Since I walk around downtown so much, I'll start with crosswalks.
According to dmv.ny.gov, "As a driver, you must use extra caution to avoid colliding with pedestrians. Regardless of the rules of the road or right-of-way, the law specifically requires you to exercise great care to avoid striking pedestrians."
This means... You aren't allowed to run over pedestrians. One time, as I was driving downtown, a very sweet young lady stepped off the curb, nowhere near a crosswalk or light, and crossed in front of my car while giving me a one-fingered wave. Although running her over was tempting, I did not, and I waited for her to cross.
Pedestrians have rules, too. They are required to obey pedestrian signals and traffic officers, use sidewalks when available and never stand in the road.
However, according to that first law I mentioned, where you aren't allowed to run them over, even if pedestrians don't follow their rules, you're still not supposed to hit them.
"Remember also that pedestrians legally crossing at intersections always have the right-of-way. Do not pull in front of or behind them or to "hurry them along" - wait until they are out of the intersection. Elderly and disabled pedestrians may require extra time to complete their crossings."
This is one of my favorites about crosswalks. The person using the crosswalk correctly should be on the opposite sidewalk before a vehicle crosses that crosswalk. I understand that people are busy and in a hurry, but coming within inches of a pedestrian just isn't safe.
Ok, moving on to driving a car. I used to text and drive all the time. However, back in June, I was lucky enough to attend an assembly at Clymer School about distracted driving. (Full article, here: http://www.post-journal.com/page/content.detail/id/605112/Plan-Of-Action.html)

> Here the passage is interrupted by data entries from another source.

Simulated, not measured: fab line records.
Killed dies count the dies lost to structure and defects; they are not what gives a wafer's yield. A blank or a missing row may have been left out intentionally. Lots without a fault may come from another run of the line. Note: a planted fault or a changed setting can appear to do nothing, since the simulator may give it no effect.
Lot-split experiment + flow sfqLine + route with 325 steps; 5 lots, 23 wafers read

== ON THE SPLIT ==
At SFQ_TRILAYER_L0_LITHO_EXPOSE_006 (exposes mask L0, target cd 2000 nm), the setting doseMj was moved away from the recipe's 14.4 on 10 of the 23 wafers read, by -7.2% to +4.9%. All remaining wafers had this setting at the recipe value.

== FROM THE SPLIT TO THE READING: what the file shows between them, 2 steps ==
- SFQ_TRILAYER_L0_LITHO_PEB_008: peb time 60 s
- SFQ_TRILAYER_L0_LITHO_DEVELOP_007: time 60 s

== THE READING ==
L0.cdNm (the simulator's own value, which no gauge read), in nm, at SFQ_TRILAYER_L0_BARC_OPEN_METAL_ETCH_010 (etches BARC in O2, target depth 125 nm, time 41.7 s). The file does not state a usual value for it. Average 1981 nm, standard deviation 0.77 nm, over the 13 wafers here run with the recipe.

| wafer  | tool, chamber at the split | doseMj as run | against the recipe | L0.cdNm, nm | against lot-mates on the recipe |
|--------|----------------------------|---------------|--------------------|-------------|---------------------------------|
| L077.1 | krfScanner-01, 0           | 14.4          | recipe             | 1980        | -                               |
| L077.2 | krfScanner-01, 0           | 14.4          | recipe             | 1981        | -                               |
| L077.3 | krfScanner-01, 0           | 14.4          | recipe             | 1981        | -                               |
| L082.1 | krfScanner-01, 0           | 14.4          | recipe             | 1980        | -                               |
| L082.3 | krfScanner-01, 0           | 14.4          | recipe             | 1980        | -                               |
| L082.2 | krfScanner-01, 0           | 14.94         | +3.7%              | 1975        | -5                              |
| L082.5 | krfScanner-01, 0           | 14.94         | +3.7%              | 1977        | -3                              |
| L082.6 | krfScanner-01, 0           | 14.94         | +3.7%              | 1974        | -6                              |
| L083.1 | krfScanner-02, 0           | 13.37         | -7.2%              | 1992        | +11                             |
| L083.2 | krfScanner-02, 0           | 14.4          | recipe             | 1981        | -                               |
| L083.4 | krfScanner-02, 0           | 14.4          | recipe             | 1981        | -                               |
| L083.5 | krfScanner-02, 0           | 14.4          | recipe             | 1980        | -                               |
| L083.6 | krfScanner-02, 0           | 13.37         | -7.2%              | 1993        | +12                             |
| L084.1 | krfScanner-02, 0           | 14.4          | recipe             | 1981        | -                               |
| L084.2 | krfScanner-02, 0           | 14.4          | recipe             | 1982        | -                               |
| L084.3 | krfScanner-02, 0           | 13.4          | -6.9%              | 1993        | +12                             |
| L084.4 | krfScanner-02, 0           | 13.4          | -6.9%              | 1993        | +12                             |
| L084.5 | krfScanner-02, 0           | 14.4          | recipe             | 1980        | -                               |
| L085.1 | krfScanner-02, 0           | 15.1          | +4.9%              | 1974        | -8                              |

For my job, I learn a lot every single day. And, honestly, being at that assembly really influenced me to put my cell phone down while I'm behind the wheel. According to a texting and driving campaign, "The average text takes a driver’s eyes off the road for nearly five seconds. When traveling at 55mph, that’s enough time to cover the length of a football field. The message being conveyed is that texting while driving isn’t multitasking, it’s essentially driving blind."
There are a ton of other facts and figures about being safe on the road. But, all sarcasm and joking aside, we need to start looking out for each other while we're on the road. Getting to your destination 3 minutes quicker just isn't worth the cost of someone else's life. Pedestrians shouldn't be risking their own lives by not following the laws.
The facts and figures are scary. The number of distracted driving and car/pedestrian incidents we have in the city is devastating. Individuals are the ones that will have to make these changes.